Tanzanite is a relatively new gemstone, only discovered in 1967, and as such some jewelers may not be adequately familiar with its unique characteristics. Tanzanite is rare and precious and should be handled as such. If certain precautions are taken, a jeweler should not encounter any difficulty in setting tanzanite.


  • It is recommended than only an experienced setter work with tanzanite.
  • All methods of setting tanzanite are possible - tension, claw, tube, pave, rub-over and channel.
  • Extra care must be taken with a pave setting - the bead must be lifted and brought down onto the crown of the tanzanite.
  • Avoid direct pressure to the girdle. Metal should be pushed downwards onto the crown.
  • Avoid direct contact with steel tools - the use of beeswax or prestick is recommended.
  • Tanzanite should be kept on a soft surface. The use of plasticine tray is recommended.
  • Avoid the extremes of temperature. Allow for a cooling off period between plating and rinsing.
  • When altering or repairing jewelry, it is advisable in most cases to first remove the tanzanite from the setting. However, if you decide to work with the tanzanite set, insulate the tanzanite with an asbestos paste, or wrap the tanzanite in wet cotton wool.


  • The tanzanite should be the central focus of a jewelry piece, set in such a way as to maximize the stone's brilliance and color.
  • Diamonds offset tanzanite's color remarkably well.
  • Always consider the potential wear of the piece when using tanzanite, it is best suited for use in pendant, earrings or in a dress ring.
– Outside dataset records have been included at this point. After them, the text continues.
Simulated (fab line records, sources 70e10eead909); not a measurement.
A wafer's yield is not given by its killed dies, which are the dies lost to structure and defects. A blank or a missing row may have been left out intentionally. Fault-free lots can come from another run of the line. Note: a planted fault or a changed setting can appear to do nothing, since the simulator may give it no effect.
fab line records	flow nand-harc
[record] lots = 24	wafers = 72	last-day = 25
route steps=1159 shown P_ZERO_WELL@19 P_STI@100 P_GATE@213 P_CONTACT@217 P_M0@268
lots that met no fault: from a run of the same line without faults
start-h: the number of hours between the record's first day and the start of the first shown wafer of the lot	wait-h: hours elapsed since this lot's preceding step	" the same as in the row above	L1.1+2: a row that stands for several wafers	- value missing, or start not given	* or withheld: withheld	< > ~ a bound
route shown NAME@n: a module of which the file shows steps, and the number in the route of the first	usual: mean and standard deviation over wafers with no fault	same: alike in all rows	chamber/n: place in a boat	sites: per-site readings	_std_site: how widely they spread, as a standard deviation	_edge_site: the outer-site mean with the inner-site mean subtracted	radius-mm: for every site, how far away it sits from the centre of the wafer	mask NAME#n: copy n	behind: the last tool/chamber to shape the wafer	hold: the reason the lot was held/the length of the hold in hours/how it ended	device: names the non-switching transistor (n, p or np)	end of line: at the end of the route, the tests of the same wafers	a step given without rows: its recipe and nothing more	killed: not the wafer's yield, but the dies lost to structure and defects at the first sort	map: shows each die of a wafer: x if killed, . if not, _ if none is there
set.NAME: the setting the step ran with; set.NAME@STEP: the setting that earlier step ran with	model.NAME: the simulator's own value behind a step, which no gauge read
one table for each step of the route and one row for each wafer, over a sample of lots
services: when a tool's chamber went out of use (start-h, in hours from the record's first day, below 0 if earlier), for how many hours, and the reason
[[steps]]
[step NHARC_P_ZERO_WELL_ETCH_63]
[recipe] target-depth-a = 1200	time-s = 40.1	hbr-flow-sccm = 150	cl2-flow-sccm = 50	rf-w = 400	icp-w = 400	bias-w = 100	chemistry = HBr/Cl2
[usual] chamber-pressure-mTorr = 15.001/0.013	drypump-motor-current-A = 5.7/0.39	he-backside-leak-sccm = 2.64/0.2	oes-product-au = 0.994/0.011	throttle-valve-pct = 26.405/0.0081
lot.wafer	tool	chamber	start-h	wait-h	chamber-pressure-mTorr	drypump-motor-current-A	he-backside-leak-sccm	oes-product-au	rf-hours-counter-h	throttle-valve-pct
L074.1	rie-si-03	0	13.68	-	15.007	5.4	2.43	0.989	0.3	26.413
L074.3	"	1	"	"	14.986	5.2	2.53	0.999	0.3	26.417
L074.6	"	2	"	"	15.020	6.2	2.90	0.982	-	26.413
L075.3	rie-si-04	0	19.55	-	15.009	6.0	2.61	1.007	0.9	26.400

  • Avoid ultrasonic cleaning.
  • Clean tanzanite by using a small soft brush and warm soapy water. Gently clean upper and underside of the tanzanite. Rinse well and dry with a soft cloth.
  • Never use any abrasive cleaning solution.


  • When storing a loose tanzanite and / or tanzanite jewelry, make sure that all items are kept separate in pouches or boxes.
  • Never subject tanzanite to extreme changes in temperature.